A trade deficit also referred to as net exports, is an economic condition that occurs when a country is importing more goods than it is exporting. The trade deficit is calculated by taking the value of goods being imported and subtracting it by the value of goods being exported.
If a country has a trade deficit, it imports (or buys) more goods and services from other countries than it exports (or sells) internationally. If a country exports more goods and services than it imports, the country has a balance of trade surplus.
A trade deficit can impact a stock market—albeit indirectly—since it can be a positive sign that a country is growing and needs more imports or a negative sign that a country is struggling to sell its goods internationally.

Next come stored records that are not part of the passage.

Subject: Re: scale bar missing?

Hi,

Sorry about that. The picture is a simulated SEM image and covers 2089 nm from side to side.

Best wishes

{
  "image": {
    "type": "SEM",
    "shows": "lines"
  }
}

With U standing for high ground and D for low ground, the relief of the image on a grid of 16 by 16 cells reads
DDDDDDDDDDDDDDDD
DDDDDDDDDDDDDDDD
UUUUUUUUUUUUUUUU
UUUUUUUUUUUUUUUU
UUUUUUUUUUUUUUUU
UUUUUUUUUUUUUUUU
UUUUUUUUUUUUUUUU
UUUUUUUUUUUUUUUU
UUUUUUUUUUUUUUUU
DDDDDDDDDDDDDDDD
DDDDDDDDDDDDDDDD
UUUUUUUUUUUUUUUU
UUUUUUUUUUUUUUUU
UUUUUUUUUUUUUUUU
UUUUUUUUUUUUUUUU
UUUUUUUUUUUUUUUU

- A trade deficit is an economic condition that occurs when a country is importing more goods than it is exporting.
- The trade deficit is calculated by taking the value of goods being imported and subtracting it by the value of goods being exported.
- A country with a trade deficit, imports (or buys) more goods and services from other countries than it exports (or sells) globally.
- If a country exports more goods and services than it imports, the country has a trade surplus.
How Trade Deficits Work
A country's trade deficit or surplus is calculated by subtracting a country's imports from its exports. The balance of trade is denominated in the local currency of the country for which it is being calculated.
For example, let's say that the United Kingdom imported £800 billion (British pounds) worth of goods, while it exported only £750 billion. In this example, the trade deficit, or net exports, was £50 billion.
Measuring a country's net imports or net exports can be challenging. Investment flows in and out of the country and how much is being spent on imports are also important in determining a country's balance of payments. Balance of payments (BOP) is a net figure that shows how much money is leaving or coming into a country.
All types of trades and transactions are included in the BOP figure, including the trade deficit or surplus as well as investment flows from the private and public sectors. These investment and trade flows are accounted for in two different accounts called the current account and the financial account.
- The current account is used as a measure for all of the amounts involved in importing and exporting goods and services, any interest earned from foreign sources, and any money transfers between countries.
- The financial account is made up of the total changes in foreign and domestic property ownership.
The net amounts of these two accounts are then totaled to help form the balance of payments figure.
Why Trade Deficits Occur
A trade deficit can occur for a number of reasons, but typically a country has a deficit when it's unable to produce enough goods for its consumers and businesses.
For example, a country might have a limited amount of natural resources and as a result, needs to import raw materials such as lumber or oil to satisfy the country's demand for those commodities. Countries might also specialize in specific goods or industries.
For example, Canada exports seafood, oil, and lumber, while China exports electronics, clothing, footwear, and steel. A land-locked country would have no access to the sea and would need to import seafood to satisfy its' consumer demand.
As a result, a trade deficit isn't necessarily a bad sign for an economy. On the contrary, a deficit could be a signal that a country’s consumers are wealthy enough to purchase more goods than their country produces.
Trade Deficits and Stock Markets
A sustained trade deficit could have adverse effects on a country and its markets. If a country has been importing more goods than exporting for a prolonged period, it could be going into debt (much like a household would).
Over time, investors could notice the decline in spending on domestically produced goods hurting domestic companies and their stock prices. As a result, investors could experience fewer investment opportunities domestically and begin to invest in more favorable opportunities in foreign stock markets. The result would be a lower stock market as investors sell domestically-held stocks and sending capital flows overseas.
Conversely, trade deficits can occur when a country is expanding and growing. Emerging markets traditionally have had to run trade deficits as they build up their infrastructure, factories, and housing to support a growing economy. Once the industries have been established, an emerging market could import less and instead, domestically source its needs from its manufacturing sector.
Also, if a country is exporting more, those industries are selling more goods globally, which can lead to a rise in the stock market. However, a rise in exports is not mutually exclusive to changes in imports. In other words, countries could experience both an increase in exports and imports simultaneously as the country's economy grows—all while still running a trade deficit.
The imports could be needed as input goods for the production of the country's exports or sales overseas. A rise in exports contributes positively to economic growth since it would essentially be in an increase in foreign sales for domestic companies. Higher economic growth could lead to a rise in consumer spending resulting in more purchases of imports. The growing economy would lead to a higher stock market. As a result, a trade deficit could coexist during times of economic expansion and a rising stock market.